Ego Defenses – A mini summary + personal experiences

After suffering some…(trying to find a nice word to replace the mother of F words)…screwed-up shit from some people, I decided to do up this post on Ego Defences, to find out why they do such things in the first place.

What is Ego Defense

To start of with, ego defenses are simply mechanisms used to defend the ego and reduce feelings of anxiety. The Ego itself is a person’s self esteem or self importance (quoted from Oxford Dictionary). Well, in my module we learnt two other things called Super-Ego and Id.

Id: the part of the mind in which innate instinctive impulses and primary processes are manifest.
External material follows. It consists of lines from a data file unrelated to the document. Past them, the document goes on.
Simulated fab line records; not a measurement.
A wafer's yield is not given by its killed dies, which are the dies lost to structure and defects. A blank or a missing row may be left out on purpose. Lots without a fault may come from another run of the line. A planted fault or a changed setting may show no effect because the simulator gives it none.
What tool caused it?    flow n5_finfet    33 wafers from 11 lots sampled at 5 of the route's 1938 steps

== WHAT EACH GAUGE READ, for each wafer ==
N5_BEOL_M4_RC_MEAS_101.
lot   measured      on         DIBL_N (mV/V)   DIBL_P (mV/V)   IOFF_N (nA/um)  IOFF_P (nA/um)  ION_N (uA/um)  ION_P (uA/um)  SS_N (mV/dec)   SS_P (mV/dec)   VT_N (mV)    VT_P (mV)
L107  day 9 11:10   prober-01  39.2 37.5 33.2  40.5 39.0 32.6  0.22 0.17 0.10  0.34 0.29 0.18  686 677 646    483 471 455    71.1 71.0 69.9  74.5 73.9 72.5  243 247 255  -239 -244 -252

SuperEgo: the part of a person’s mind that acts as a self-critical conscience, reflecting social standards learned from parents and teachers.

I like to think of the Ego as some sort of a ‘mediator’ between the Superego and Id; the defense mechanism comes in when the Ego is unable to make both the Superego and Id happy. Rather casual way of putting it but…if it works and people understand…it works =D

So what are some Ego Defenses?

Some of the Ego Defense mechanisms which I learnt in my Consumer Behaviour module (didn’t know it was a field of Psychology itself until my partner told me =x) include: Aggression, Rationalization, Regression, Withdrawal, Projection, Daydreaming, Intellectualization and Repression.

Agression

Representing our need to stay alive and stave off threats to our existence, power and prosperity, aggression is basically using anger and violence to make one feel better. That includes punching walls, kicking tables and chairs, slapping others; any acts of violence =] a.k.a taking one’s anger out on other things. In fact, because of this, Aggression is a rather common response to frustration.

Rationalization

I like to call this ‘feeding oneself fake information’ because that is literally what one does in this case. Rationalization occurs when someone gives him(her)self a fake, usually logical or rational, reason as opposed to the actual reason. I have come across this fairly often in my life, dealing with parents who tell themselves: I’m doing it for the good of my child so that he or she will have a better life in the future, when in reality they simply want the child to live a life that they themselves wanted and did not get to live, regardless of the child’s own wishes.

Regression

Stemming from the word ‘regress’, Regression is about returning to a previous stage of development. It normally includes things like sitting at one corner, crying one’s eyes out until they are bloodshot after hearing some bad news or throwing a tantrum when one does not get one’s way. Admittedly I’m guilty of this…if you’re wondering which example…I can safely say both. Coming from a family background where I wasn’t properly emotionally nurtured, even at the age of 20 I am still acting like a kid: throwing tantrums. Of course, I’m learning to curb this bad habit of mine under the care of my new boyfriend and his family.

Withdrawal

Also known as ‘Avoidance’, is the tendency to avoid anything unfamiliar: from people, to situations and places. It could be due to a phobia, anxiety over anticipated critical evaluation, or a conditioned avoidant response. Naturally if you had a fear of cockroaches, you would run off or freeze when you see it. I was conditioned to avoid crying. Cause, I would be labelled weak by my own parent and get scolded instead for crying even when it’s not my fault. Talk about epic win.

Projection

My worst nightmare. I have an acquaintance who LOVES using projection on me to the point that I nearly used Aggression (punching a hole through my laptop screen). Basically it is placing unacceptable impulses in yourself onto someone else. I’m always the ‘someone else’ and it does get very annoying. An example on the internet is: When you lose an argument, you say ‘You are just stupid’ to the other person. For my personal experience, that acquaintance of mine projects her/his own screwed up family problems onto mine until I get so agitated to the point of totally cutting off contact with that person. Otherwise I might just end up puking blood in the end.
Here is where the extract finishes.